The Habitat of Mildly Vanguardist Synthpop. Sun Airway, Soft Fall.

Jon Barthmus finds himself in the rather enviable position of being tied in with extolled Indiana indie Dead Oceans, and may at the minute be found in the company of Anthony Gonzalez & co. on a whistle-stop US tour. Under the Sun Airway moniker, he's making waves and fraternising with all the right kinds and whilst the project's successes are yet to dazzle with any great disorientation, his energies are being channelled into the right sorts of endeavours. But these eventualities are all especially stunning as sophomore full-length, Soft Fall, is something of a sonic gallimaufry of sorts that's never quite as ethereal as the all-pervasive haziness would have us believe, nor as comforting a listen as its soft cushions of sound may purport. The inessential glint of Laketop Swimmers may even feasibly be deemed the Habitat of mildly vanguardist synthpop.
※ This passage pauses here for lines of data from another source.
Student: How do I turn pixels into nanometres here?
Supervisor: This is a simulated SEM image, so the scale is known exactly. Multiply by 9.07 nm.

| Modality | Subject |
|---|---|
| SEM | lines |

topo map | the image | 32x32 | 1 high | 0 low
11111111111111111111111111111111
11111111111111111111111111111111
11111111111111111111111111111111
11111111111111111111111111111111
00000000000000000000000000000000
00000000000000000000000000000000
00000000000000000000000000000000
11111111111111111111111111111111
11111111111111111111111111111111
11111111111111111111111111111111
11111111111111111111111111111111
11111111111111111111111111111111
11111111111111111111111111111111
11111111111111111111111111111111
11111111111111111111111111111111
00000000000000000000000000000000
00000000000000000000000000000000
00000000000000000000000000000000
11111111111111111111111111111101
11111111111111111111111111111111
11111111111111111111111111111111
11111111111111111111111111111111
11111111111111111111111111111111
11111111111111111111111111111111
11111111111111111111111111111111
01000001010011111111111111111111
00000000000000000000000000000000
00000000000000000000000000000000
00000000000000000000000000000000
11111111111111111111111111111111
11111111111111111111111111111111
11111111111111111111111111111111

And that's the place from which my primary qualm with Sun Airway arises: were Soft Fall a shade it'd be a non-committal off-white; were it a wood it'd be a cleanly sanded oak; were it a lamp it'd glow with a gently inoffensive luminescence. It's aesthetically pleasing, undoubtedly, although it is found lacking in both definition and innovation. And that after instrumental intro Activity 1 promises so much. For Soft Fall pertains to the masteries of compositions considered both classic, and classical. Barthmus diligently landscaped his meticulously contoured sounds, only to allow them to decompose and grow back with the fertilising aid of a four-piece string ensemble. He would then inject the instances of gelid electronica that crackle throughout, and this initial minute serves as the vindication of such technique. Brimming with the exotic beauty of Eye Contact, it's a vivid reintroduction. Without doubt.

However from here on Barthmus loses this early focus. The breakneck balladry of Close is a little like I Am Kloot's John Bramwell ham-handedly tinkering with chillwave, its lyrics as vapid as the "empty sky" they reference. The line "You see you've never known love like this before/ I said I've never known loneliness like this" seems to be stuck on an increasingly exasperating repeat, as his swooning coos of "I try to get close to you" disenchant ever a little more. The cosmic guitar lines that phase in pluck out a slight reason to retune into its squall-like bluster, but it's never quite enough.

New Movements fares a little better, as Barthmus' enduring proclivity for immaculate production again amplifies the desired effect of his strings. They're pretty swoonsome, truth be known, although again it's vocally quite galling. Part lackadaisical lad rock, and part graceful Sufjan soprano it's six of one and half a dozen of the other equating to an odd shortchanging. Moreover, its overall feel is again somewhat flimsy: "If I follow you over/ Will you follow me over, and over, and over, and over..?" goes Barthmus' heinously repetitive rhetoric. I think it's at this juncture OK to say that a pioneering wordsmith he ain't.

The quite brilliant blip-fest that is Activity 2 attests to this with a sort of startling sureness that makes the question as to why Soft Fall was ever imbued with any vocals whatsoever a wholly baffling one. It's one of the most accomplished instrumental cut and paste jobs since, well, Since I Left You and indeed it's arguably accomplished enough to be bracketed in with The Avalanches' one and only. Cinematic, and expansive, and compelling, and immediately involving it's contemporary composition at its finest; minimalism fleshed out to maximum effect. It evidences no extraneousness – just pure magnificence. A sprinkling of this is carried on over into Wild Palms and, whilst preferable to both the band and Bruce Wagner's sci-fi bore of the same name, it sees Barthmus revert to all that superfluous moaning and groaning previous. "I dagger through the deep blue/ Just to reach your wild palms" he blares on the blandest of choruses, his voice here further removed from feeling. It makes for a peculiar juxtaposition, therefore, that his musics be so richly textured only for his voice to be found so lacking in finish. Musically, much of this is pristine. Vocally, most of this is poor.

Furthermore, Barthmus' work is at its most lucid when it's at its most languid. Thus when Sun Airway accelerate, any impact diminishes as it does quite drastically on both the title track and the segueing Black Noise. Then: Activity 3. Another voiceless wonder, it ups the ante and recalls the swelling, electrocised modern baroque of Daedelus. It's as calculated as anything Archimedes ever came out with, and demonstrates for one final time how these interludes of sorts lamentably function as intervals in place of main attractions. Soft Fall could have been a quite remarkable EP. It is, instead, a most unmemorable LP. Which is something of a shame, really.